But first a recap. A meeting was held on 20 Oct 2015, without the required notice and with no explanation for lack of notice. The meeting was closed to the public on spurious grounds, as it has since emerged it wasn’t related to protection of council property, and it has not been demonstrated that holding the meeting in public would prejudice the Council or any person. Since we now know what the real business being transacted was, it is clear that holding the meeting in public would not prejudice Council or any person.

The business transacted concerned whether a jewish security firm providing security services to a jewish organisation conducting an event on Council land could carry guns. This wasn’t strictly Council business as Council admits its business was to decide whether to accept a booking and if so, what conditions would be placed on the permit. Nevertheless it gave its imprimatur to the request.  When details leaked, there was a furious reaction. Certain members of council, stunned by the criticism of their actions, went on the attack, inveighing against their many critics.

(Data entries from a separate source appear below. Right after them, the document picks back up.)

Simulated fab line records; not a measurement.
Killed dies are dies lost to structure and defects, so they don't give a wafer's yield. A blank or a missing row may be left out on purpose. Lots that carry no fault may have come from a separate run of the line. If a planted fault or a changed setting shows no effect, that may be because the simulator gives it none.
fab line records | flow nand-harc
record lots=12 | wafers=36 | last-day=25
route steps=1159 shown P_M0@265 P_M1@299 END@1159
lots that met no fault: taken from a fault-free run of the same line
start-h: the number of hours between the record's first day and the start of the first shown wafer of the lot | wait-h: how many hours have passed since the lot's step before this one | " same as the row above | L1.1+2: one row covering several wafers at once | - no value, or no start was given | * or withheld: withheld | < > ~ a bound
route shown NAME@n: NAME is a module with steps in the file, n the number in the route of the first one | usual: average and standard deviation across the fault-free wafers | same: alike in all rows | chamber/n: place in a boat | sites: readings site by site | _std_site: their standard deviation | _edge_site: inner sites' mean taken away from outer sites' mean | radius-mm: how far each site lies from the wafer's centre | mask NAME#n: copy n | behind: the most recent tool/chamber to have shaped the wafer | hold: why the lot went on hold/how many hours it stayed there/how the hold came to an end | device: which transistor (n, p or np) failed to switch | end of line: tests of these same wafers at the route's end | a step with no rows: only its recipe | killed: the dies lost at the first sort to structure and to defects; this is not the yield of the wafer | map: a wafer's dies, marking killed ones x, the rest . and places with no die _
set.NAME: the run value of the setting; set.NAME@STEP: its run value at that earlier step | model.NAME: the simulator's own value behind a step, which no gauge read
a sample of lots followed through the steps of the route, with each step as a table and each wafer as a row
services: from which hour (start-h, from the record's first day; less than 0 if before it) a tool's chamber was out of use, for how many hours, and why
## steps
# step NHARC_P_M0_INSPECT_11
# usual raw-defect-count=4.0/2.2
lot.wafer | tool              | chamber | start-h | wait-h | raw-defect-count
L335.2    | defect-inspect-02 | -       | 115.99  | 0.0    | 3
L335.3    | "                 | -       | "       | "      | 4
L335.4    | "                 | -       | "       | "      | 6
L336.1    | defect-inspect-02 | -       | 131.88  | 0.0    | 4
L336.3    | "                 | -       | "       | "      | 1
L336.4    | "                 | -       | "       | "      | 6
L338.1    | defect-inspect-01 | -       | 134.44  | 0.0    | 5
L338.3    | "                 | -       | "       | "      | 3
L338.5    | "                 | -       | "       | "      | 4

An attempt to remove confidentiality from the secret minutes surrounding their secret resolution was defeated on predictable lines. Cr Lipshutz and Cr Hyams made clear to their faction that under no circumstances did they want what they did exposed.

At a bitter Council meeting held 15 Dec 2015, Cr Hyams attacked anybody who didn’t wholeheartedly support him, which included Crs Lobo and Delahunty. Cr Hyams imputed that Cr Lobo was of “very bad character”. The Mayor allowed Cr Hyams’ tirade to proceed unchecked.

Council has [deliberately?] chosen not to publish what was said, but we have a partial record from Glen Eira Debates and from The Leader. Cr Lobo pointed out, accurately, that personal security “is not our business”. It appears the comments that Council are alleging to be racist and antisemitic are [as reported by The Leader] ““Maybe people in that community wouldn’t have to worry about being attacked if they didn’t draw attention to themselves”. In this entire inept saga Council hasn’t actually made clear what the comments are that it considers to be racist and antisemitic. They were reminded of that by their own lawyer.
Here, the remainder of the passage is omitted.